Still, Pelosi made clear that she is vehemently opposed to Trump’s idea to use tariffs as a cudgel over Mexico’s treatment of migrants, calling it “bad policy” and saying the president’s authority over the matter will likely be questioned.
“This is dangerous territory. This is not a way to treat a friend. It's not a way to deal with immigration. It’s not a way to meet the humanitarian needs at the border,” she said.
The speaker declined to say how Congress might respond if the president proceeds with the tariffs as threatened, saying, “Let’s see what they are sending forth and if they do send it forth.”
When asked about the possibility of Congress having enough votes to override a presidential veto if they do take action against the president on this matter, Pelosi noted that the House Republican leader has said he’d stick by the president and it’s unclear how many of his conference members would break with that. However, she predicted the Senate would have enough votes to override a veto.
In addition to tariff and impeachment questions, Pelosi was also asked about the contempt resolution the House is voting on next week to give its committees authority to enforce their subpoenas in civil court and whether she was ruling out other enforcement mechanisms.
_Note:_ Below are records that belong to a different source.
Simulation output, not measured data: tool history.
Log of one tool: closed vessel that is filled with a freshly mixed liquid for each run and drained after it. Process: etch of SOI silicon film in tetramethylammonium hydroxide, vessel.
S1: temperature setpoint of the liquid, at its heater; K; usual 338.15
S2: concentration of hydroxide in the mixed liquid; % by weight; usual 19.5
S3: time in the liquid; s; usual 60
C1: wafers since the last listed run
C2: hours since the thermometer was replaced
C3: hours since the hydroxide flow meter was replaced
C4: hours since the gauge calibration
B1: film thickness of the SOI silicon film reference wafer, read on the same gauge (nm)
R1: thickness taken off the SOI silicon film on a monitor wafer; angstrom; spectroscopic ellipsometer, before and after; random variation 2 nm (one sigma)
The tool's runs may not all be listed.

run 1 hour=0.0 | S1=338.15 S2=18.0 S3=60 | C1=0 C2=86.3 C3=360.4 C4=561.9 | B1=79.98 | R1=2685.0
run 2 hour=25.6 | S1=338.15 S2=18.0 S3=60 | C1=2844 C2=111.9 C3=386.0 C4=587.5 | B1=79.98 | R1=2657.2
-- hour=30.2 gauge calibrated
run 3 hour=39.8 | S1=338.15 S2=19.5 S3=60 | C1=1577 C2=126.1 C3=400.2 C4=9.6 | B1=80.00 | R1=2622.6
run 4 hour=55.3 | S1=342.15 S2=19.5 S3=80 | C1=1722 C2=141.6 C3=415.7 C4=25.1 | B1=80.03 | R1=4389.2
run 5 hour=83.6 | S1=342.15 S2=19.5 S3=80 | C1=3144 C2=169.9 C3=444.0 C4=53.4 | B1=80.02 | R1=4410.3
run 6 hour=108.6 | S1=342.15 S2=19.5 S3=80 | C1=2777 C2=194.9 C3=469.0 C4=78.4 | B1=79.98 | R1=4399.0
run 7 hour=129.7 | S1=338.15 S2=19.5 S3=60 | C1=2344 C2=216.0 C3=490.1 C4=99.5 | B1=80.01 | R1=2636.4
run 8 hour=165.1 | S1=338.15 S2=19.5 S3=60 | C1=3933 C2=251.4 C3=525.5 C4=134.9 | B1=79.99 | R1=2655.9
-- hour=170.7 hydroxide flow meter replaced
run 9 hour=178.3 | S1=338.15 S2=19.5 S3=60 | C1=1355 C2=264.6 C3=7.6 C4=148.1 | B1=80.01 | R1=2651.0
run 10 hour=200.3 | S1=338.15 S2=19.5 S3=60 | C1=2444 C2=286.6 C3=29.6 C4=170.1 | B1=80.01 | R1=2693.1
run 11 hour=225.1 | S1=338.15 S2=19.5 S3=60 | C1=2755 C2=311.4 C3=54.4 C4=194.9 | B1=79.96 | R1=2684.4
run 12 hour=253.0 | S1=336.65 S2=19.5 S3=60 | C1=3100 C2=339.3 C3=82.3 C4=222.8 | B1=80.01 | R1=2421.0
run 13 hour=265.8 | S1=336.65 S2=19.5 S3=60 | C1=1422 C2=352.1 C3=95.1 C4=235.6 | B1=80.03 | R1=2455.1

“We could move more expeditiously to do civil contempt. It doesn’t mean we couldn’t go to inherent contempt at some other point, but we have to get started,” the speaker said, echoing a strategy conveyed by other Democratic leaders this week.
To a question about subpoenaing special counsel Robert S. Mueller III to testify, Pelosi deferred to the Judiciary Committee to make that decision.
“Hopefully, he would accept an invitation to come. Hopefully, if there is a subpoena it would be friendly, and he would come,” she said. “But we’ll see.”